Playing mind games Queensland-style is a real challenge

Posted on November 3, 2005. Filed under: Finance/Business, Retail |

Australian Financial Review - Special Report - Your Business Quarterly

The perfect puzzle requires a variety of options and challenges, writes Miriam Hechtman.

Puzzles usually have a limited appeal. The consumer plays them once, or completes them once, then moves on; or finds them too difficult or too easy. But a recently formed, Queensland-based company, Mind Challenge, has overcome those limitations with a puzzle game that is always different and allows users to set their own challenge level. The result has been a major export success.

Mind Challenge’s first product, The Kaleidoscope Classic, is now selling into various countries, including India, where it has become that country’s largest-selling game. It has also proved a major success in Australia. The game is the intellectual property of two Australian inventors, psychologist Mark Wood and mathematician and physicist Frank Dyksterhuis. Between them, the inventors have spent more than 25 years creating a suite of puzzles and games that appeal to a wide audience.

Mind Challenge chief executive Vishal Mehrotra first met Wood at university in Queensland in early 2001. What began as a friendship soon developed into a business strategy for a game company and by mid-2001 Wood had convinced Mehrotra to help him market the idea. Mehrotra says that typically puzzles are limited as there is always an end point and they are either too easy or too difficult. What the Mind Challenge inventors created “was a suite of puzzles and games that took the two core limitations of puzzles and turned it on its head”. The Kaleidoscope Classic is composed of 18 unique pieces. It is multi-dimensional and, through the use of colour, provides a number of major challenge levels. The game is flexible and allows you to define your own personal level at which to play.

“We needed $1.6 million initially to get started,” says Mehrotra, who hit the streets with a “show monkey” spiel, detailing the unique features of the game. After numerous investors refused funding, they met a Gold Coast accountant, a former Queensland chief of JBWere, Marcus Titley, in mid-2002. Titley, who is now chairman of the company, saw enough potential in the fledgling idea to invest $1 million.

 

From April 2003 to July 2004, the company test-marketed the game in India. “The reason we picked India was it offered us almost a microcosm of the entire universe,” says Mehrotra. The product was formally launched in Australia at the Australian Toy Hobby and Nursery Fair in Melbourne last year, and within nine months had become the largest-selling game in Australia for Myer, the lead retailer of the product. Says Mehrotra: “It actually sold twice what normal products sell within that realm. We sold about 20,000 units in our first year in Australia alone.”
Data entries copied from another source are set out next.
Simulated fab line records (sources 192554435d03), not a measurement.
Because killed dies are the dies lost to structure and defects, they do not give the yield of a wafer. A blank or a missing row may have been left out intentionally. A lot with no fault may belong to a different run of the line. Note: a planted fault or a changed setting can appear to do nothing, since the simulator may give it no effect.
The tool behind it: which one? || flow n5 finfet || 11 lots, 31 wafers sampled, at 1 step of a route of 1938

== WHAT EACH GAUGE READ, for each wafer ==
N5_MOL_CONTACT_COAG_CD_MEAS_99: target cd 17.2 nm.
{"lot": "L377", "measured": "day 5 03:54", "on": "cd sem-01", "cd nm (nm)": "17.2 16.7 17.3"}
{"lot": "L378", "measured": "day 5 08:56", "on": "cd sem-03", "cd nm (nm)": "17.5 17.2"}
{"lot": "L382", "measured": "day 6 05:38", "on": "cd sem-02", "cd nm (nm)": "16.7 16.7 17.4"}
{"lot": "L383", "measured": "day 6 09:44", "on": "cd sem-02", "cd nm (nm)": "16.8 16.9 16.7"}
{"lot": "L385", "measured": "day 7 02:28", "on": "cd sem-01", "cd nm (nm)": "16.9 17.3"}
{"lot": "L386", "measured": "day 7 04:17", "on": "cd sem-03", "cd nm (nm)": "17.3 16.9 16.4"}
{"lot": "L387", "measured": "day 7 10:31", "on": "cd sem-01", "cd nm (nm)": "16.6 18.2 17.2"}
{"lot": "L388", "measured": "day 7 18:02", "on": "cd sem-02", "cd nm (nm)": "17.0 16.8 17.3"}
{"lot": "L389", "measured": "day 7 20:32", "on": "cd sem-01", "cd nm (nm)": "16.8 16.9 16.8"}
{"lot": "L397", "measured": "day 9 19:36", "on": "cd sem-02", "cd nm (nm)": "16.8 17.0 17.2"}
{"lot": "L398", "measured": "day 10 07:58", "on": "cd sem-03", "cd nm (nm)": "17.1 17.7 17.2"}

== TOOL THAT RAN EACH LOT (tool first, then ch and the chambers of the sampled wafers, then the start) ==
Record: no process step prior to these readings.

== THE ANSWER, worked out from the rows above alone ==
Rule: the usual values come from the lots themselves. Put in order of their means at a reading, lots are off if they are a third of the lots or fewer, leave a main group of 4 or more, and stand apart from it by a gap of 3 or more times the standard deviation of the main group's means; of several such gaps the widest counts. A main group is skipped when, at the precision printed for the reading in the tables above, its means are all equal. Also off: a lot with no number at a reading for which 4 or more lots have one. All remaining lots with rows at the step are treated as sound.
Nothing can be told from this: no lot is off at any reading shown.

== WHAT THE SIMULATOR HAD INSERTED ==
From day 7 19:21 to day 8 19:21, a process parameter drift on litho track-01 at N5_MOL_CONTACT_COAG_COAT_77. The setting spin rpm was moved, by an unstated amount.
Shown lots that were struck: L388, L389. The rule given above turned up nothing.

The formal launch in the Indian market was similarly successful. Within two months, The Kaleidoscope Classic became the largest-selling game in organised retail in the country. It ended its first year with nearly 50,000 units sold and it is expected to close at about 100,000 units this year. Says Mehrotra: “Australia is a small market and is a market that is robust within the toy industry, but it’s by no means spectacular in size. Because we manufactured the product out of dedicated production facilities in India, India presented a fantastic opportunity for Mind Challenge, and I think it’s been one of our big crowning glories so far. “India is hard to crack, but if you can do it it also is a market that offers you great brand loyalty, a massive customer base and huge potential for the longer term.”

The product enjoyed similar success when it was launched in Hamleys’ Regent Street store in London this year, selling one game every 14 minutes for the first 10 days. The game continues to sell roughly 70 to 80 units per week. Mehrotra says the game could sell 120 million units globally over a 10-year period.

Despite all these achievements, heavy marketing costs mean that Mind Challenge is not yet turning a profit. Revenue, however, is increasing sharply. Generating just $142,000 in sales in its first year, the company turned over $1.2 million last year and will close the 2005 year with $3 million to $5 million in sales. “The profits will come,” says Mehrotra.